For Britain and Turkey, the countries on the two edges of Europe and the successors of two great empires, President Recep Tayyip Erdoğan's latest visit to the U.K. held historic significance.
In 2016, both countries experienced historic turning points. Two weeks after Britain decided to leave the EU as a result of a referendum, a group of military officers affiliated with the Gülenist Terror Group (FETÖ) attempted to stage a coup and killed 251 people with the army's jets and tanks. Following these turning points, the cooperation between Britain and Turkey has grown.During the latest visit, meetings aimed at heightening cooperation were held. The agendas of the meetings included crucial points such as signing a free trade agreement with Britain after Brexit and increasing partnerships in the defense industry, such as the TFX aircraft project. During a joint press conference held between Erdoğan and British Prime Minister Theresa May, Erdoğan said the two leaders agreed trade can be increased to $20 billion annually, up from the 2017 level of around $16 billion.
Delivering speeches at the Turken Foundation and Chatham House, where he addressed Muslim British citizens and senior British officials respectively, Erdoğan touched upon the same problems with his same determined stance, including the Jerusalem issue and Turkey's counterterrorism efforts. It was impressive that Erdoğan asked about the interest rates in Britain to those who are against the decrease of interest rates in Turkey during his speech at Chatham House. The rate is 0.5 percent, but no one in the room full of investors and economists seemed to know that. The interest rate, which is barely noticeable in England as it is regarded as null and void, is 18 percent in Turkey, and Erdoğan pointed out that this rate must be reduced since he considers this equivalent to usury. Then, he reiterated that Turkey is one of leading capital-friendly countries in the world that always welcomes investors.

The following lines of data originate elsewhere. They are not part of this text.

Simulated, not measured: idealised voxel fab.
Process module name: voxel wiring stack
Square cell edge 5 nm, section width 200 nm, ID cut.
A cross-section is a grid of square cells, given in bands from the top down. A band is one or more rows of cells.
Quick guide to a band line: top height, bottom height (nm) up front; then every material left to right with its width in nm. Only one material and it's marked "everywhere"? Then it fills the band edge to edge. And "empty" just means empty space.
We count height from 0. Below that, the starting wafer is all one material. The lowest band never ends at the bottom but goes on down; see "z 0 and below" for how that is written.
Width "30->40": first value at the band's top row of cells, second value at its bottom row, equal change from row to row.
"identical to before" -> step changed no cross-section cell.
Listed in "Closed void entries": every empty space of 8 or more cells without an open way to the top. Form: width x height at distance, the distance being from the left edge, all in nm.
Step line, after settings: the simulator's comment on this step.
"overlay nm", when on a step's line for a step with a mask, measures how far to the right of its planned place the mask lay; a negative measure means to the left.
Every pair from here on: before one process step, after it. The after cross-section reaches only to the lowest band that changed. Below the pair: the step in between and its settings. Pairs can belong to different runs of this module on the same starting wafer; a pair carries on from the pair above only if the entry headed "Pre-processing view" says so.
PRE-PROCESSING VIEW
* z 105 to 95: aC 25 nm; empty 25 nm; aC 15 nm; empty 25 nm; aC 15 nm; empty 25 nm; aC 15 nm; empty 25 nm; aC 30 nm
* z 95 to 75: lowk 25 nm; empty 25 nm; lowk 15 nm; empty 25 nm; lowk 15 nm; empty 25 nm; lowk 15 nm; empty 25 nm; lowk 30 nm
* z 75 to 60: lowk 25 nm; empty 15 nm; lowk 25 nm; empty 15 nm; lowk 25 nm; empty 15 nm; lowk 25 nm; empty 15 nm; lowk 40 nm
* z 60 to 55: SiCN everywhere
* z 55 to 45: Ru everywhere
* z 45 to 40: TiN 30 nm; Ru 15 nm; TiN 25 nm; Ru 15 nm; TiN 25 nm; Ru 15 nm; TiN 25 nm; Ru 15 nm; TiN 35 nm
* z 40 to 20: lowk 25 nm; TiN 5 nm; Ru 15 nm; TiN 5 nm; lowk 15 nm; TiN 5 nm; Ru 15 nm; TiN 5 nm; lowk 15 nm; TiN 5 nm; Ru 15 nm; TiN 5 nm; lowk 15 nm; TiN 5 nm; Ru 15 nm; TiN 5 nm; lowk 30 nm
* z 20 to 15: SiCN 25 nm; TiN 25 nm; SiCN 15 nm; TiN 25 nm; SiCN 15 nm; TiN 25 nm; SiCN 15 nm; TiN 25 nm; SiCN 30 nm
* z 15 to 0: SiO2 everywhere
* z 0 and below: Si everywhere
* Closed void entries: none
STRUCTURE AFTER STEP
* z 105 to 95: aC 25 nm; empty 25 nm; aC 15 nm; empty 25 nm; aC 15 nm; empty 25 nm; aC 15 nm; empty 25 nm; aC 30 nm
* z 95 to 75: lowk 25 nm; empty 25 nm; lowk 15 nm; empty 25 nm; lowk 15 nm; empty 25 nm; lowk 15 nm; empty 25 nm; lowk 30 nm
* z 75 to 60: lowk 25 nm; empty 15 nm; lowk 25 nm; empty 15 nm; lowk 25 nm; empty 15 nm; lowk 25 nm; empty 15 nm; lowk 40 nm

During his Britain visit, Erdoğan remarked that he regards Britain not only as a strategic partner but also as a friend, which proves that Erdoğan is always open to be on amicable terms with Western states as long as they show understanding to Turkey's national security concerns. So, how did the relations reach this point? Britain was the first country to send a senior representative to Turkey in the aftermath of the attempted coup in 2016. Only a week after the attempt, Sir Alan Duncan, the British Minister of State for Europe and the Americas, paid a visit to Turkey. Also, May's second official visit abroad was to Ankara after Washington, whereas the U.K. Parliament Foreign Affairs Committee stated in a report that the Gülenists were behind the coup attempt. Moreover, Foreign Secretary Boris Johnson was the first Western minister to show support to Operation Olive Branch by acknowledging that it was an operation aiming to protect Turkey's borders. The trials of the British citizens joining the PKK's Syrian affiliate the People's Protection Units (YPG) and the arrest of the four "journalists" who provided financial support to the PKK terror group were also read as indications of Britain's good will and friendly behavior toward Turkey.
Therefore, Erdoğan's presidential visit to Britain, during which he also met Queen Elizabeth II and Prince Charles, was a successful one in this context. Through this lens, other Western friends might also infer useful messages from the visit.